NC&StL June 1957 Timetable

Here’s a 1957 timetable from the railroad that started the Dixie Flyer, the train described in yesterday’s post. By 1957, that train was still operating, but it consisted solely of coaches — no food service cars — which must not have been too comfortable for a train that took more than 40 hours to get from one end to the other (Chicago to Miami).

Click image to download a 4.6-MB PDF of this 8-page timetable.

The main train on the route in the 1950s was the streamlined Dixieland, which had sleeping cars, coaches, a diner, and an observation-lounge car. This train took only about 24 hours to get to Jacksonville and another 7-1/2 hours to get to Miami.

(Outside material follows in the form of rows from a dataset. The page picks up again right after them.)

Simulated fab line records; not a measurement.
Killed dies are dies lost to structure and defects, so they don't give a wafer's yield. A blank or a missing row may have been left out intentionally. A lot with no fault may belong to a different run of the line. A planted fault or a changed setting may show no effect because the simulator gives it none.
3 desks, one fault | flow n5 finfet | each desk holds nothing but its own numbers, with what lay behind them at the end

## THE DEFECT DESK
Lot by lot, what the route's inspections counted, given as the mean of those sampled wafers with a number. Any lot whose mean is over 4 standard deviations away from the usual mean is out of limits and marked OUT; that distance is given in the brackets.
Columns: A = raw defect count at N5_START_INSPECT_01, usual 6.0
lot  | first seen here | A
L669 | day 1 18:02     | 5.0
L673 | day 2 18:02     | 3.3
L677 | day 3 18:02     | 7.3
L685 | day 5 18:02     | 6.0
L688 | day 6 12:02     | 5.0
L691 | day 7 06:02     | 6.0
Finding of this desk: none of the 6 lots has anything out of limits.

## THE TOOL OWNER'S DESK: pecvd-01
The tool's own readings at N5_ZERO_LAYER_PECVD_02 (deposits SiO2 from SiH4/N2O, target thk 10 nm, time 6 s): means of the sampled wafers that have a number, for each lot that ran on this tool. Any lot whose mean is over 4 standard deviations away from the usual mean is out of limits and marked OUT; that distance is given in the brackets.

In 1957, the route seemed less convoluted than in 1910, involving the Chicago & Eastern Illinois, Louisville & Nashville, Nashville, Chattanooga & St. Louis, Atlantic Coast Line, and Florida East Coast for the Jacksonville-Miami part. The only real change from the 1910 route was that the train followed Atlantic Coast Line rails from Atlanta to Jacksonville, rather than Central of Georgia/Southern Railroad. Except at the extremities, that kept the train entirely in the ACL family since ACL owned L&N and L&N owned NC&StL.

In Jacksonville, Dixieland passengers could change to an Atlantic Coast Line train to the west coast of Florida (including Orlando, Tampa, and Sarasota), but there were no through cars to those cities. The schedule allowed 20 minutes for this change southbound but 2-1/2 hours northbound, which is odd as the train was more likely to be late coming from the north than from the south.

The Dixie Flyer wasn’t even the secondary train on the route. This was the Georgian, a coach-and-Pullman train that went between Chicago and Atlanta. Another train in the timetable was the City of Memphis between Nashville and Memphis.

For some reason, the equipment listing includes a train called the Tennessean between Nashville, Knoxville, and Bristol, Tennessee. Yet there is no schedule for this train and neither Knoxville nor Bristol are on the NC&StL. In fact, the Tennessean was a Southern Railway train that went from Washington to Memphis via Bristol and Chattanooga; what today’s timetable is saying is that the NC&StL had a car from Nashville to Chattanooga that continued to Bristol on the Tennessean.